Products
Cat scratching posts: a buyer's guide for owners who want their cats to actually use them
Most scratching posts sold in US pet stores fail one of three tests: too short, too unstable, or wrong material. The criteria that produce a post your cat will use, the placement strategy, and the brands that consistently deliver.
In 30 seconds
Scratching is not optional for cats. It is claw maintenance, scent marking, stretching, and stress relief, all in one behavior. A cat without an appropriate scratching surface will redirect to furniture. The reason most owner-bought scratching posts fail is mechanical: too short, too unstable, or wrong material. The criteria below produce a post a cat will use, and the brands listed are the ones that consistently meet those criteria.
The three failure modes of cheap scratching posts
Too short
Cats scratch by stretching to full length and pulling down. A post shorter than the cat's full body length stretched is useless. Most cats are 15-20 inches body length plus tail; a scratching post should be at least 28-32 inches tall for that motion.
Almost all scratching posts sold at major US pet stores under $30 are too short. They are designed for the shelf, not the cat.
Too unstable
A post that wobbles when the cat puts its weight against it is rejected within seconds. The post should be heavy and wide-based, with a base at least twice the height of the post diameter.
The test: push the top of the post laterally. If it tips or sways significantly, the cat will not use it.
Wrong material
Cats have material preferences. The four common materials, ranked by typical cat preference:
- Sisal rope (woven, tightly wound, abrasive): most cats prefer this. Excellent claw exercise.
- Sisal fabric (woven flat panel, less abrasive): second choice for many cats.
- Cardboard (corrugated, flat or angled): excellent for many cats, especially flat scratchers. Cheap to replace.

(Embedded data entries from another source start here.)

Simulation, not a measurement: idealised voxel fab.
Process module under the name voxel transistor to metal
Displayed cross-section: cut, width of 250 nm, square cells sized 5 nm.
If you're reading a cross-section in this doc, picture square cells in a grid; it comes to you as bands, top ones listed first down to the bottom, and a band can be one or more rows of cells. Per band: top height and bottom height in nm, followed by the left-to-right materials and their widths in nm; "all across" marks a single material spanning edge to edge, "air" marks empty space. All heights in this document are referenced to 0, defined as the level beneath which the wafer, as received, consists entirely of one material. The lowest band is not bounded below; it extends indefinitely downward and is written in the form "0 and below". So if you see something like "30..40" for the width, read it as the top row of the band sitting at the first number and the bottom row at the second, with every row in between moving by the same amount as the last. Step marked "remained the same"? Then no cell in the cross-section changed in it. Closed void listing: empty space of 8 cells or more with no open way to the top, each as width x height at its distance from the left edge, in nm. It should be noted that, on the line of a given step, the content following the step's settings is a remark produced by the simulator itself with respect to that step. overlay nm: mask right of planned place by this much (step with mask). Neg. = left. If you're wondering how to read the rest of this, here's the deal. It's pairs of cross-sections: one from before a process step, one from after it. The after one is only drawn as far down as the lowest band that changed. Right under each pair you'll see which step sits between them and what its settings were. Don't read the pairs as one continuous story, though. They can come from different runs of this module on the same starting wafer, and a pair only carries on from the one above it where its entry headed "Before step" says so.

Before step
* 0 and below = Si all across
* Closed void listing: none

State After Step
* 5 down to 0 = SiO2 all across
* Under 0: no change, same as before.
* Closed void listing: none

- Carpeted posts: many cats reject because the texture is too similar to what they're being asked NOT to scratch (carpet at home).
Avoid carpeted posts.
The dimensions that work
| Dimension | Minimum | Ideal |
|---|---|---|
| Height | 28 in | 32-40 in |
| Base width | 16 in | 18-22 in |
| Post diameter | 3.5 in | 5+ in (for larger cats) |
| Weight | 8 lb | 12-20 lb |
| Material wrap | 100% covered | 100% covered with replaceable wrap |
For multi-cat households, multiple posts in different rooms, of different orientations (vertical, horizontal, angled).
Vertical vs horizontal vs angled
- Vertical posts: most common, fit the upward-stretching scratch motion. Best general purpose.
- Horizontal pads (flat cardboard or sisal): some cats prefer horizontal scratching. Cheap, replaceable.
- Angled (45-degree) scratchers: bridge between vertical and horizontal. Many cats use them.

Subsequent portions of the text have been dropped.